The Pennsylvania Superior Court and the Wrong Business
When is a business record not a business record. Without sounding silly, it is when it is someone else’s business. That explanation is fundamental and is express in the language of Rule 803(6) which talks of the record of that “activity” (the neutral word for “business”) and implicit in the requirement that the information therein be “by—or from information transmitted by—someone with knowledge.”
November 15, 2024 at 01:04 PM
4 minute read
Evidence
When is a business record not a business record. Without sounding silly, it is when it is someone else’s business. That explanation is fundamental and is express in the language of Rule 803(6) which talks of the record of that “activity” (the neutral word for “business”) and implicit in the requirement that the information therein be “by—or from information transmitted by—someone with knowledge.” The “someone with knowledge” phrase connotes a member of the activity/business, as only such a person has the duty and the interest of ensuring accuracy and only such a person could meet the criterion that “making the record was a regular practice of that activity … .” See Rule 803(6), Pa.R.Evid.
So why this “back to basics” review of business records fundamentals? That in particular the person who provided the information is a part of the business/activity as opposed to someone who is an “outside source … under no business duty to be accurate when preparing the records." See U.S. Bank v. Lawson, 2014-Ohio-463, P24.

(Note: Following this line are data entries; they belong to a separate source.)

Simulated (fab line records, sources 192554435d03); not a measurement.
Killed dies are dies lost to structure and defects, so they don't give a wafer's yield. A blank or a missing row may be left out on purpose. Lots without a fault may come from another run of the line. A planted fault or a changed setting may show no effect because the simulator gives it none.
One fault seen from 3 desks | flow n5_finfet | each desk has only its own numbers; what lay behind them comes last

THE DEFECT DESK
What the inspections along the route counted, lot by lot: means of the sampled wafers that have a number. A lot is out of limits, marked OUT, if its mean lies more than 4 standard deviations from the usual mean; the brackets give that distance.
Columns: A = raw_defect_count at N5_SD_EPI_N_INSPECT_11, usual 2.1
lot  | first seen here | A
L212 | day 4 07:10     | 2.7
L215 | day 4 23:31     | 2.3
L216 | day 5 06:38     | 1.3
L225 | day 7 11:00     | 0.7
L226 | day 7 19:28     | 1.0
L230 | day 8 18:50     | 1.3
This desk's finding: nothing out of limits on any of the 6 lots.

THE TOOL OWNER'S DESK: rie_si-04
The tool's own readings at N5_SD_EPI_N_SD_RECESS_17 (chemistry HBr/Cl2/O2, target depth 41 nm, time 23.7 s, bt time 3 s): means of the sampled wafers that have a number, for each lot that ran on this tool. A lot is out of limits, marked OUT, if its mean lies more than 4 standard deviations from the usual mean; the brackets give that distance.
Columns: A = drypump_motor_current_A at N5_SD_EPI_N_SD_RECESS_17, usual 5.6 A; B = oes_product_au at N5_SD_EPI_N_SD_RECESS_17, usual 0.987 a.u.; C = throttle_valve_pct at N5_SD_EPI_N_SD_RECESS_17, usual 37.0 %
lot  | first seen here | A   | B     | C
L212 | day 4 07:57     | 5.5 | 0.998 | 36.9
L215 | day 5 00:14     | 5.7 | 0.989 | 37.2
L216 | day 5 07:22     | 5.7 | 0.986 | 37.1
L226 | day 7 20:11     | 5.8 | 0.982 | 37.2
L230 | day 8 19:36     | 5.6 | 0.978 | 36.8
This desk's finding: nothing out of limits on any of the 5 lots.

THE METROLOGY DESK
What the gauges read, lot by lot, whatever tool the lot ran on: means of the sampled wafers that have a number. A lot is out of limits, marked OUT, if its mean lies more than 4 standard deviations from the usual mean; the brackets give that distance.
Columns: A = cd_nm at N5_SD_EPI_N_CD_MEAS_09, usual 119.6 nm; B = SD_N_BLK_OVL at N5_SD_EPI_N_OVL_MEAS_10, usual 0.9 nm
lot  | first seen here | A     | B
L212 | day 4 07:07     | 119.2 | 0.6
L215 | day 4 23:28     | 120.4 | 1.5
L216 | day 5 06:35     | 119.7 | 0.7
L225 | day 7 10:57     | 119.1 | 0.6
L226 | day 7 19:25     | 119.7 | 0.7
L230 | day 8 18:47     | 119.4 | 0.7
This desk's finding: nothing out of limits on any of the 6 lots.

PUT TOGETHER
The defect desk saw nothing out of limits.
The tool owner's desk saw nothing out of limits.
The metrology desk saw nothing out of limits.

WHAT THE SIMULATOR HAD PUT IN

The answer is because this criterion seemed absent in a recent business records holding. In In the Interest of R.B., 2024 Pa. Super. LEXIS 386, the Pennsylvania Superior Court reviewed an appeal from a dependency determination arising from children reportedly being truant from school. The trial judge directed the CUA (community umbrella agency) to produce the children’s school attendance records. At a subsequent hearing, a CUA supervisor “described how CUA obtains school records and that in this case, he submitted a request through DHS Education Support that obtained the records through the School District of Philadelphia.” The school records were admitted through the CUA witness.
How did the Superior Court panel rule?
Based on the foregoing, DHS established that: the records were made "at or near" the time of the adjudication hearing; that DHS obtained these records from the School District of Philadelphia, who keeps the records in the regular course of its business; and that DHS regularly obtains these records utilizing this method. Furthermore, mother and the GAL provided no evidence that the source of the information, or other circumstances, indicate a lack of trustworthiness or qualification. See Pa.R.E. 803(6).
What is problematic? First, although CUA added the school records to their file, the school district and its employees are not what the rule considers “someone with knowledge” who owe a duty to CUA. So their records are school district business records, not CUA business records. And merely putting them into CUA paperwork or a CUA folder can’t make them CUA 803(6) documents. The Pennsylvania Supreme Court said as much in 2018, when it rejected admission of Children and Youth records because “a great majority of the exhibits in the CYS file originated from an agency or individual other than CYS …” See In re A.J.R.H., 188 A.3d 1157, 1168 (Pa. 2018).
Second is the panel’s treatment of the Supreme Court precedent, deeming it inapt because here “the trial court was not confronted with a myriad of exhibits from varying sources and authors. The court merely made a determination regarding the children's individual school reports which came from a singular source.” The problem is that the Pennsylvania Supreme Court rule is not on the quantity of outside-the-business documents but on the inadmissibility of any outside-the-business document unless it is somehow authenticated such as being certified or has a nontruth purpose.
There is a final and equally problematic matter. A business record is deemed reliable in part because of contemporaneity between event and recording—the closer in time, the more likely it is to be accurate. Here, the records were supposed to be regarding absences from school in October; but the court explained that “DHS established that: the records were made "at or near" the time of the December adjudication hearing; 2024 Pa. Super. LEXIS 386, *4. The wrong time period calculus was used.
It may be that nonetheless there is no hearsay problem, if the attendance records were computer generated. Then they fall under the authentication rules, which allow for computer-stored or computer-generated data. See Rules 902(13) and 902(14), Pa.R.Evid. A certification and notice are the prerequisites to admission, and there is no indication if either was provided.
There are lots of documents/information in a business’s record (what we, pre-electronic storage, called a “file”). And there are proper ways to have that outside-the-business information made admissible for litigation. But it can’t be done by saying that someone else’s business is their business.
Jules Epstein is director of advocacy programs at Temple University Beasley School of Law.